A bottle of wine is opened, and glasses poured all around. The weird and intricate politeness encompassing the anarchy of the protest which I observed—when not actually hurling stones or setting cars on fire, the protestors (mostly older men, at least half of whom were carrying dignified umbrellas) were calm, amused even, and as ever decorously polite—lasted for some hours, but once evening fell three men were killed, shot, presumably by the police. The footage of two of the men, falling suddenly, will be replayed over and over again on the television. At one point, in response to something I’ve lisped out in my infantile Albanian, the uncle says “Well, that’s capitalism. If you have money, you can eat. If you don’t? You can die. That’s all.”
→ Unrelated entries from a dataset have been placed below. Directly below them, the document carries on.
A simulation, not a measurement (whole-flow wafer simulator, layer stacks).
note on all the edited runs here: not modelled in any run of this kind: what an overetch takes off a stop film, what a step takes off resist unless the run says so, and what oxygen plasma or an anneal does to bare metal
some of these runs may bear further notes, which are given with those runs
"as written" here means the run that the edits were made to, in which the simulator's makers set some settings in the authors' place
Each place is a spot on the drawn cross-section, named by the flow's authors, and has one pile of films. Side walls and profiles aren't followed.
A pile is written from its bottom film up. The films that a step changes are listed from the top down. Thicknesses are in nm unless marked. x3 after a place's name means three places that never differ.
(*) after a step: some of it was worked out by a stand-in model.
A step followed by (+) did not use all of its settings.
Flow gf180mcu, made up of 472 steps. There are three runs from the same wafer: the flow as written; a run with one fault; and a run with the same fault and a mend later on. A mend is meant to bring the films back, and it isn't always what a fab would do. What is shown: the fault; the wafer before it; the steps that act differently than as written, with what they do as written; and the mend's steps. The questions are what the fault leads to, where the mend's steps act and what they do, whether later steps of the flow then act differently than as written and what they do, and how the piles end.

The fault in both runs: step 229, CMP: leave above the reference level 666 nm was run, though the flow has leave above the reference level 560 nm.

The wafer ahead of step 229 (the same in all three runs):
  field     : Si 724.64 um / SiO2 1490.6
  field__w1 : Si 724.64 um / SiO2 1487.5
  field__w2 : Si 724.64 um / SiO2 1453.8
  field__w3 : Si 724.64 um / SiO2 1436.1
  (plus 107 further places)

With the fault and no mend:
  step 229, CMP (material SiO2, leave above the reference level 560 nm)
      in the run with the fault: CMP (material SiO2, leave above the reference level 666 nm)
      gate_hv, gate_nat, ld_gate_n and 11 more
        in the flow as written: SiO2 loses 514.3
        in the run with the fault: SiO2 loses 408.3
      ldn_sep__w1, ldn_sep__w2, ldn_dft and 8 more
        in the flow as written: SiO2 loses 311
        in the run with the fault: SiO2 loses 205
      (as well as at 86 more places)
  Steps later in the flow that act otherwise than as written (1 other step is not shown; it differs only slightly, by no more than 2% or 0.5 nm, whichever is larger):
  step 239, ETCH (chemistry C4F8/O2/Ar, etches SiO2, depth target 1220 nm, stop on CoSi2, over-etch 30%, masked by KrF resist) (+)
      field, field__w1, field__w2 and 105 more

The mother leans over and takes my fork, spears a perfect sausage for me, insisting I eat as she insists I drink my wine. All this will be repeated, the wine included, a few hours later for breakfast. As far as I know the only income these people have is from the 50-some turkeys the uncle raises. The children have not been to school. The uncle, however, Alfred tells me, is an educated man. He has been to high school.
Or here’s another picture: On the television, we watch as a handful of men mill around the side gate to the Kryeministri. Suddenly—the video has no distinguishable sound—one man falls silently to the ground. He has been shot by one of the snipers on the roof of the government building. The old man nearest him looks down, as if to say, “What are you playing at?” Then realizes. He moves to stand over the body, his arms thrown out at his sides as he cries and calls for help. Others rush in to carry the body to safety. Do you see what I see? Nobody ran away. They didn’t run from bullets. They ran in, to help.
Here’s the last picture: Just before we leave Kamenica, I am sitting in the snow on the edge of the wall surrounding the entrance to the house. One of the daughters of the house crouches beside me. Together we gaze out at the snow-covered hills, absolutely silent and gloriously empty. An enormous mockingbird plays in a frozen fruit tree, knocking lumps of snow to the ground. “You like Albania?” she asks. “Oh yes,” I say, “I love it.” I turn and we look into each others eyes, smiling happily “You?” I ask. I watch her as she returns watching the mountains. “Oh yes,” she says, still smiling. “Yes.”